Asia up on Wall Street rally and China hopes, euro sags on Greece

TOKYO (Reuters) - Asian stocks rose on Tuesday after a rally on Wall Street and steps by China to shore up its economy boosted risk appetite, while Greek debt worries again haunted the sagging euro.

Tracking overnight gains in U.S. shares, MSCI's broadest index of Asia-Pacific shares outside Japan was up 0.4 percent. Japan's Nikkei added 0.9 per cent and Australian shares rose 1.3 per cent.

The Dow and S&P 500 both climbed more than 1 percent Monday with sentiment boosted by Chinese equities, which soared to a seven-year high on hopes for more infrastructure spending and monetary easing.

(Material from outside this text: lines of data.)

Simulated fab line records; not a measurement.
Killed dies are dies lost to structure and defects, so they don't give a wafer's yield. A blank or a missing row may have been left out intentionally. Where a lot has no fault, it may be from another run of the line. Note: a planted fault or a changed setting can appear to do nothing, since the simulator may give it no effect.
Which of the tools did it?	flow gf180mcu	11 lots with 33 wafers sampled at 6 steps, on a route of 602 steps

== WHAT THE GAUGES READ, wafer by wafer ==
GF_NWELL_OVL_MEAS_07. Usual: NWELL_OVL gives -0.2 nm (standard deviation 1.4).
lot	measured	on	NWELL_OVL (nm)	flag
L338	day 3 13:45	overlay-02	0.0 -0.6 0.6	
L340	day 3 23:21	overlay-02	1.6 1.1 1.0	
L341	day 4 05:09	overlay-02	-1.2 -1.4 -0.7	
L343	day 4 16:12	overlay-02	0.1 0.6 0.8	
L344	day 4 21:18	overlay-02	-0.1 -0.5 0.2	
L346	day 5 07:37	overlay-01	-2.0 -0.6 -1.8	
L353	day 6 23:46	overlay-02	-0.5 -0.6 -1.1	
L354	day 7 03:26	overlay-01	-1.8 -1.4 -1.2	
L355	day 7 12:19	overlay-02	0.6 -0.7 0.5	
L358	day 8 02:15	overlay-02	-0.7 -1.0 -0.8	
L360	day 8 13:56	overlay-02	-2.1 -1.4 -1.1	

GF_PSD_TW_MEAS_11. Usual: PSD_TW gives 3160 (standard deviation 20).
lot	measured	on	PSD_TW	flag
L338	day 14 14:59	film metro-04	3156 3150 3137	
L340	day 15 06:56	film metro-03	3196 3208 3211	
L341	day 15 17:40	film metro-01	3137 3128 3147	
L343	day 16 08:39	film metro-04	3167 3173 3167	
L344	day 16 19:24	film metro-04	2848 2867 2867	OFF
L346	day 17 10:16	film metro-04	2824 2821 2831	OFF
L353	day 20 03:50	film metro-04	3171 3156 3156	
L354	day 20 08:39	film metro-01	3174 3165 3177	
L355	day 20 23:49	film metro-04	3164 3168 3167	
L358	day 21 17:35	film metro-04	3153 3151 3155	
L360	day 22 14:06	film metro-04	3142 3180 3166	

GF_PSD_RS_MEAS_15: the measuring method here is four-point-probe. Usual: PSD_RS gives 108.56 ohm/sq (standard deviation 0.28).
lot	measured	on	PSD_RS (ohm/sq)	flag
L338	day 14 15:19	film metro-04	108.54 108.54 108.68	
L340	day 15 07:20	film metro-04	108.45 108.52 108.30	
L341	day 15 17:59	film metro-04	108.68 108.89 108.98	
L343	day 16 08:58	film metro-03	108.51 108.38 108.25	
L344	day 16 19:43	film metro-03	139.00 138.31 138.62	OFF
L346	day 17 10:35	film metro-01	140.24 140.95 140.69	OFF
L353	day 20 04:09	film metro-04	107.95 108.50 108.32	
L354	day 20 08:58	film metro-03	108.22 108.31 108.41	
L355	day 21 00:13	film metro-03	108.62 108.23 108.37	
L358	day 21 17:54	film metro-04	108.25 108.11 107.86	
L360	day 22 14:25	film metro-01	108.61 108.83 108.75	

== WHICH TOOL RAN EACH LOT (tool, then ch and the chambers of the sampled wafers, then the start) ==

After unveiling details over the weekend for a modern "Silk Road" that could pump tens of billions of dollars into investment, China late on Monday announced steps to ease housing taxes and lending rules to prop up sliding house prices imperilling the world's second largest economy.

"Tax cuts, reductions to down payments on second homes, along with further moves to requirement ratios have all been introduced to assist China's slowing housing sector and will be a medium term positive in the global growth story," Evan Lucas, market strategist at IG in Melbourne, said in a note to clients.

In currencies, the euro was down 0.1 per cent at US$1.0824 , adding to an overnight loss of 0.5 per cent.

The common currency fell against the dollar on worries about whether Greece can secure aid before it runs out of cash in three weeks. Greece's biggest creditor Germany demanded that it show more commitment to reform while Athens said it cannot make an "unconditional" agreement with lenders.

The U.S. dollar was little changed at 120.02 yen after surging from an overnight low of 119.105.

The Australian dollar found little support from prospects of more stimulus and monetary easing from China, Australia's key trading partner.

The Aussie was little changed at US$0.7656 after skidding more than one percent overnight amid persistent expectations of further interest rate cuts by the Reserve Bank of Australia.

U.S. crude extended losses as the Mar. 31 deadline loomed for Iran and six world powers negotiating a deal for Tehran's nuclear programme. If a deal is reached to end Western sanctions, Iran would be able to ship more crude into an already saturated market.

U.S. crude was down 0.3 per cent at US$48.54 per barrel.